Region proposal network (RPN) layer

0x00b1 commented 7 years ago

The region proposal network (RPN) should take two inputs, image features (i.e. features extracted by ResNet) and ground truth bounding boxes and produce object proposals and corresponding “objectness” scores. I’m envisioning something like:

x = keras.layers.Input((223, 223, 3))

a = keras_resnet.ResNet50(x)

b = keras.layers.Input((None, 4))

y = keras_rcnn.layers.RPN((14, 14))([a, b])

0x00b1 commented 7 years ago

Here’re a few links with information about implementing layers with multiple inputs:

https://github.com/fchollet/keras/issues/148 https://github.com/fchollet/keras/issues/2364 https://github.com/fchollet/keras/issues/3037

0x00b1 commented 7 years ago

This issue has information about implementing a loss function for an intermediate layer.

https://github.com/fchollet/keras/issues/5563

JihongJu commented 7 years ago

@0x00b1 Why would the RPN need the ground truth as input? As far as I understand, RPN takes the Conv features as the input and predicts labels and bounding box transforms for K anchors in each cell. I guess what you mean here is something like a AnchorTargetLayer which produces anchor classification labels and bbox regression targets, given the bounding box ground truth?

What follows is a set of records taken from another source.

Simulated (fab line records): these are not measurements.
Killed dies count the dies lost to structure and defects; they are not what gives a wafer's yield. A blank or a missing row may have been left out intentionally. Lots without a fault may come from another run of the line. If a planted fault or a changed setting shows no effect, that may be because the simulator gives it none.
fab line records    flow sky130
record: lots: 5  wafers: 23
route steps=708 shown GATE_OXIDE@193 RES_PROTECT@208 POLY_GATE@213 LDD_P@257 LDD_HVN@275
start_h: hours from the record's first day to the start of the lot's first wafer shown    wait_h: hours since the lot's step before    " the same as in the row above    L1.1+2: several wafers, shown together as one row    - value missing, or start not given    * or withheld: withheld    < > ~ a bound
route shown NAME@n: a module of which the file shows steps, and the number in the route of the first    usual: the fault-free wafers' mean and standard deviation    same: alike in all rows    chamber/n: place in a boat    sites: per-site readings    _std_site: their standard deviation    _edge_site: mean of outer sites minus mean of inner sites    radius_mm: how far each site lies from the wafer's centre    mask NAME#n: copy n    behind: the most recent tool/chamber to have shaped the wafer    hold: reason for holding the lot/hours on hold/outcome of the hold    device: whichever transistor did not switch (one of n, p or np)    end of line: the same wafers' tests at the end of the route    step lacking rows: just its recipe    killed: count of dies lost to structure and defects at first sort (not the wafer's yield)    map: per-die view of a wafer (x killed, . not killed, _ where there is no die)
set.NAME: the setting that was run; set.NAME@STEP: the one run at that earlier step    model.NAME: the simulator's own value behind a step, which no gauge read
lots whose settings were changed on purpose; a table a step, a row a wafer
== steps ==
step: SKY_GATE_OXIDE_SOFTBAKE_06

0x00b1 commented 7 years ago

Yeah, exactly. I imagined a layer that’d encapsulate AnchorLayer, AnchorTargetLayer, and ProposalLayer into one layer to circumvent the awkward train-and-predict step in Ross’ implementation. Unfortunately, it’s still unclear how this should be implemented. That’s why I’ve been implementing the Anchor and Proposal layers in parallel. What do you think?

JihongJu commented 7 years ago

I do think it's a good idea to make the train-to-predict switching easier. But I'm not sure whether encapsulating the Proposal Layer and the Anchor Target Layer into one is the way to go. It seems feeding the ground truth as inputs, instead of labels, to the model could be problematic during testing. I can hardly imagine what to fed as b during test time.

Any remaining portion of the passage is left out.